Extremely rare set of 2 maps (Sheet III and Sheet IV) of Whitney's monumental (and never finished) map of Central California and part of Nevada.
Sometime after 1870, J.D. Whitney commissioned a 4-sheet map of Central California on a Scale of 1:380,160, of which only 1 sheet was completed and the other 3 sheets partially completed.
Charles Hoffmann (for whom Mt. Hoffmann in California was named) was selected as the principal topographer for the project, which also included V. Wackenreuder, J.T. Gardner, A. Craven, and A.D. Wilson, as his field assistants. While opinions differ on how much of the map was completed, Rumsey was able to locate only the lower two sheets of the map, while Wheat states that 3 sheets were present in the Farquar collection. (See #1238, footnote 43). Warren Heckrotte owned a set of the 4 sheets, the upper two being proofs which were largely incomplete and unfinished, with significantly less topographical and other details.
The differences between the finished sheet (Sheet IV) and the partially finished sheets (Sheets I, II and III) are illustrated in the present set. Sheet III (the most complete of the 3 unfinished sheets), still includes an incomplete topographical finish, as illustrated by the contrasting depictions of the mountain ranges in Calaveras and Tuolumne counties.
The present pair extends from Sonoma and Napa Counties in the north to Monterey County in the south and Owens Lake and Columbus Nevada at the eastern extremes of sheet IV, centered on the gold regions.

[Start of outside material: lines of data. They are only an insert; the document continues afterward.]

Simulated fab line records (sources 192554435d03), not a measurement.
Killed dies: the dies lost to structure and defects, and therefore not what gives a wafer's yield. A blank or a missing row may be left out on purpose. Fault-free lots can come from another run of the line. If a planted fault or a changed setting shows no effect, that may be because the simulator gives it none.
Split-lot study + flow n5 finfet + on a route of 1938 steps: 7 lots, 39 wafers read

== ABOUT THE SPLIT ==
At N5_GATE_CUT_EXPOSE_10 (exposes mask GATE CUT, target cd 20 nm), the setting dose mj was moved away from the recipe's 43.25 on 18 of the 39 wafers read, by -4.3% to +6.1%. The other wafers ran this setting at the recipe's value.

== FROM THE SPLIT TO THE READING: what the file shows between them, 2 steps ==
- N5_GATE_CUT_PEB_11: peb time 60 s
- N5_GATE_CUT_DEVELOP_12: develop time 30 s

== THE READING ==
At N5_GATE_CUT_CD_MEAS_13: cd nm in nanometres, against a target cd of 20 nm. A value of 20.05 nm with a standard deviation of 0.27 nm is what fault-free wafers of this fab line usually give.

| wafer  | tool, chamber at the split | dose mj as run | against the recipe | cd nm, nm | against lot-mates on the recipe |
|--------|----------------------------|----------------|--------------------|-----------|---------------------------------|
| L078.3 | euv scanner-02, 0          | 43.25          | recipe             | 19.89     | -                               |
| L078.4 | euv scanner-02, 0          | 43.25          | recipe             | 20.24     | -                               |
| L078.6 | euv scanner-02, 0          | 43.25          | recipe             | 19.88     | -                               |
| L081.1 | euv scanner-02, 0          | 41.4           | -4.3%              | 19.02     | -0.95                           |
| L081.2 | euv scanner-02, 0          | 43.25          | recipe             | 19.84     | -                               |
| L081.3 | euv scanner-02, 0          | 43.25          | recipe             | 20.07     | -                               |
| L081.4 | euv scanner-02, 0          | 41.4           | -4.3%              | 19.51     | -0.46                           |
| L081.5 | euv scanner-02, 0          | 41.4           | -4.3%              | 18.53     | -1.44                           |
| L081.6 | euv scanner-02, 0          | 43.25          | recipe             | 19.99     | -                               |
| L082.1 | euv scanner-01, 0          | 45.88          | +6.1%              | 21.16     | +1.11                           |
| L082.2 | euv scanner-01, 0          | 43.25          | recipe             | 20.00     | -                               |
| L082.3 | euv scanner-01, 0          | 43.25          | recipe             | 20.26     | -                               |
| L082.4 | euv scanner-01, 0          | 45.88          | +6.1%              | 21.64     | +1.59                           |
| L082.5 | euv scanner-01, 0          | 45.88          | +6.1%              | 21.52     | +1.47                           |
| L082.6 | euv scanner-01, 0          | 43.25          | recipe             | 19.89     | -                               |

This Hoffmann produced map is identified as the source information for the highly influential 1873 California Geological Survey Map, making it safe to surmise that the map was issued in or before 1873, with various scholars attributing dates between 1870 and 1873. We offer here Sheet IV, which includes Mariposa, Tuolumne, and Mono Counties in the north (along with Esmerelda County Nevada), and extends south to Owens Lake, Visalia and the Tule Swamp, and a significant portion of Inyo, Fresno and Tulare Counties (pre-dating the creation of several other counties in the region).
A native of Frankfurt am Main, Germany, Charles Hoffman was the topographer of J.D. Whitney's State Geological Survey (1860-1874). Hoffmann was one of the pioneers of modern topography and is responsible for the adoption of the contour line for the topographical atlas of the United States, made by the USGS. Of the extant sheets, the southwest sheet is perhaps the most important, being the first comprehensive map of the High Sierra. The detail in the map is truly extraordinary and includes significantly more detail in the region than any map to date.
The present example has never been folded.
Josiah Dwight Whitney (November 23, 1819 – August 18, 1896) was an American geologist, professor of geology at Harvard University, and chief of the California Geological Survey (1860–1874).
Whitneyw as the foremost authority of his day on the economic geology of the U.S. Mount Whitney, the highest point in the continental United States, and the Whitney Glacier, the first confirmed glacier in the United States, on Mount Shasta, were both named after Whitney.
Born in Northampton, Massachusetts, Whitney was the oldest of 12 children. His father was Josiah Dwight Whitney (1786–1869) of the New England Dwight family. His mother was Sarah Williston (1800–1833). He was the brother of grammarian and lexicographer William Dwight Whitney (1827–1894). He was educated at a series of schools in Northampton, Plainfield, Round Hill, New Haven and Andover.
He studied chemistry, mineralogy and astronomy at Yale. After graduation in 1839, he continued to study chemistry in Philadelphia, and in 1840 he joined a geologic survey of New Hampshire as an unpaid assistant to Charles T. Jackson. In 1847, he and John Wells Foster were hired by the US Government to assist Charles T. Jackson in its survey of the Lake Superior land district of northern Michigan, which was about to become a major copper and iron mining region. When Jackson was dismissed from the survey, Foster and Whitney completed it in 1850 and the final report was published under their names.